“Cam Girl” – Jeremy and the Harlequins
Speaking of old-school, take a listen to this one, which goes all Buddy Holly on us before we can figure out what year we’re actually in. And yes, re-imagining pre-Beatles rock’n’roll with 21st-century lyrical content is a something of a gimmick, but it should be noted that rock’n’roll history is chock full of gimmicks, some of which end up succeeding rather nicely, thank you. In the end, it comes down to two things: 1) is the song there?; and 2) is the song there?

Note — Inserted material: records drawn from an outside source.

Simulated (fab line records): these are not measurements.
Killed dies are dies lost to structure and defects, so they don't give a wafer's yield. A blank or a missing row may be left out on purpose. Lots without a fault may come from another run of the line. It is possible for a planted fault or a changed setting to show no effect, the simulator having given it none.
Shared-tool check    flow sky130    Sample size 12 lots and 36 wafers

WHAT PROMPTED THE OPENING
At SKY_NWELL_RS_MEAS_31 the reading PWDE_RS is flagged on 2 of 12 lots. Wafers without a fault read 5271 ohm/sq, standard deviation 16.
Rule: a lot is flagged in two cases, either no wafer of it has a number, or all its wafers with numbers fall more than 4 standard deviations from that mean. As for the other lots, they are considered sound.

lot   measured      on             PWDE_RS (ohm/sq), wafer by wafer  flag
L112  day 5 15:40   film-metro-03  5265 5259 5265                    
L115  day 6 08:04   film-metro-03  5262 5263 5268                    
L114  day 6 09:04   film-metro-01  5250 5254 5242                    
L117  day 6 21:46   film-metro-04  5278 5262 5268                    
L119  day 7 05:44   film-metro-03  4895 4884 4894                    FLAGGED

I think the song is here. Nothing happening on “Cam Girl” is rocket science, given how gleefully the song borrows from its antecedents (note the Roy Orbison bass line, as one clear example, the Presley lyrical reference as another), but the whole somehow rises resiliently above the sum of its parts. For as it turns out, the conceit is a powerful one; just hearing these words set to this music is a game-changer:
Tell me, girl, your name
Tell me you’re eighteen
Your profile came up on my MacBook screen
There is weight in this unexpected synthesis, particularly as Jeremy Fury and bandmates have not only ingested the sound and feel of late ’50s/early ’60s rock’n’roll but bring it back to us on real instruments (a theme this week, it seems), via analog recording. (If you don’t think this makes a difference you may not be listening that closely.) I find what this band is up to particularly compelling at a cultural moment when futurists are holding sway with the most small-minded of visions, by all appearances believing that present-day technology gives us license to trample on centuries of established human values and needs. The rather homely act of merging old-time rock with Net-gen subject matter strikes me as a subtle yet profound way of affirming the interconnection of generations. As Fury himself has written, in apparent response to reactions to his band’s music: “Stealing? No. Preserving the past for the sake of the future? Yes.” There: that’s exactly what seems to be missing from our collective, heedless hurling forward into the technological future: the idea that the past must itself be a part of the future too, that the future in fact is impoverished without it.
“Cam Girl” is a song from the first Jeremy and the Harlequins release, a self-titled EP that came out last month.